8 Ağustos 2020 Cumartesi

LIBYA'S NATIONAL OIL CORP WARNS OF DANGERS AT OIL PORTS

Cyprus Mail 9 August 2020 - by Reuters News Service

A Libyan volunteer cleans a weapon, on the outskirts of the eastern town of Brega, Libya, Monday, March 7, 2011. Libyan warplanes launched multiple airstrikes Monday on opposition fighters regrouping at an oil port on the Mediterranean coast, the second day of a harsh government counteroffensive to thwart a rebel advance toward Moammar Gadhafi's stronghold in the capital Tripoli. (AP Photo/Tara Todras-Whitehill)

 The chairman of Libya’s National Oil Corp (NOC) on Saturday warned against the risk of a disaster at the country’s oil ports due to a growing military presence with storage tanks held at capacity for months due to a blockade.

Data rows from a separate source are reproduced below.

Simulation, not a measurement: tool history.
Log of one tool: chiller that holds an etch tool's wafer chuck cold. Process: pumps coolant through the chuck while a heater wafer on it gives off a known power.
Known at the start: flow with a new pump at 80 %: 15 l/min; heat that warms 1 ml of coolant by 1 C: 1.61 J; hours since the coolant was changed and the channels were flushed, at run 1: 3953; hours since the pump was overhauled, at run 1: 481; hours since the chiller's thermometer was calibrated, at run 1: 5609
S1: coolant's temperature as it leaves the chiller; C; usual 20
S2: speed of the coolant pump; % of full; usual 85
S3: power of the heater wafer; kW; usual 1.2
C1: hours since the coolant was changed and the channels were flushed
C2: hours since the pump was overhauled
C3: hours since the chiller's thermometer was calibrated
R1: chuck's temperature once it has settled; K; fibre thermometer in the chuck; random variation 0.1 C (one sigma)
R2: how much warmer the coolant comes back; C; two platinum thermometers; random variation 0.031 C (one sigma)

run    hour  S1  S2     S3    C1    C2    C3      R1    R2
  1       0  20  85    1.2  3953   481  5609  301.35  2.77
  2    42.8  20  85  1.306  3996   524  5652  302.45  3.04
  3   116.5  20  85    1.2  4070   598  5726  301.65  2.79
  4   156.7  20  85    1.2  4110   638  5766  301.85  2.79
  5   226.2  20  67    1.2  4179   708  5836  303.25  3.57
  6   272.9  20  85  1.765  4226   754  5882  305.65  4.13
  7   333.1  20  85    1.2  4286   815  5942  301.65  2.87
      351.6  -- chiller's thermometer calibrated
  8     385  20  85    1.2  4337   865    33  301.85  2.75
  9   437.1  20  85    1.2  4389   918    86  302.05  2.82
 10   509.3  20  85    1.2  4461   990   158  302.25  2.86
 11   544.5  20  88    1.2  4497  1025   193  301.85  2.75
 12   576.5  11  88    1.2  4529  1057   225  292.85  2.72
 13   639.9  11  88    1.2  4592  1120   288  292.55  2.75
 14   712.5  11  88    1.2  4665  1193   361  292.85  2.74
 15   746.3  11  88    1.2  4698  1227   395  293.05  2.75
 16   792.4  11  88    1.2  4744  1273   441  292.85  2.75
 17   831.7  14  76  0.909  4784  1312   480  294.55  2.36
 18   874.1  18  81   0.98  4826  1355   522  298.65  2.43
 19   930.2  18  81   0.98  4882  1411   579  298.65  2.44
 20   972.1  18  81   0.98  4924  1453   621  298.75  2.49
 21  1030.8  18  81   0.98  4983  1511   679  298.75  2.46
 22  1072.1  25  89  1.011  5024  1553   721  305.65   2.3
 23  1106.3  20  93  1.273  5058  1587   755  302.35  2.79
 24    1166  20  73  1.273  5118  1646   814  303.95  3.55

“Oil ports are closed, exporting is halted. So if these over-stocked tanks were attacked or exposed to fire or high temperature, it will lead to a massive disaster,” the chairman, Mustafa Sanalla, said in a video message.

Eastern forces in the civil war have been stopping energy exports since January, bringing most output to a halt and causing storage tanks to fill.

After the latest bout of warfare in June, the NOC said mercenaries had moved into oil fields and ports held by the eastern forces.

The company, which is based in Tripoli in western Libya, seat of the internationally recognised Government of National Accord (GNA), has previously said the shutdown has caused major technical problems at the fields and ports.

Sanalla, whose video message was published on the NOC website, compared the risk of a disaster to Tuesday’s blast in Beirut, where Lebanon’s government said a fire ignited 2,750 tonnes of ammonium nitrate left unsecured at the port for years, killing scores of people and wounding thousands.

Libya’s National Oil Corporation (NOC) has called for the “demilitarization” of oil facilities “so that its workers can carry out their work without putting their lives in danger.”

“Their safety as well as the security of oil facilities must remain paramount,” NOC said in a statement posted on its website last week.

NOC said it was “deeply concerned” about the “continuing militarization” of its oil facilities and the “heavy presence of foreign mercenaries” at various oil fields and ports in the east and south of the country.

“The number of mercenaries at the Ras Lanuf petrochemical complex has recently increased,” the statement said.

Libya descended into chaos after the NATO-backed overthrow of leader Muammar Gaddafi in 2011. Since 2014, it has been split, with an internationally recognized government controlling the capital, Tripoli, and the northwest, while military leader Khalifa Haftar in Benghazi rules the east.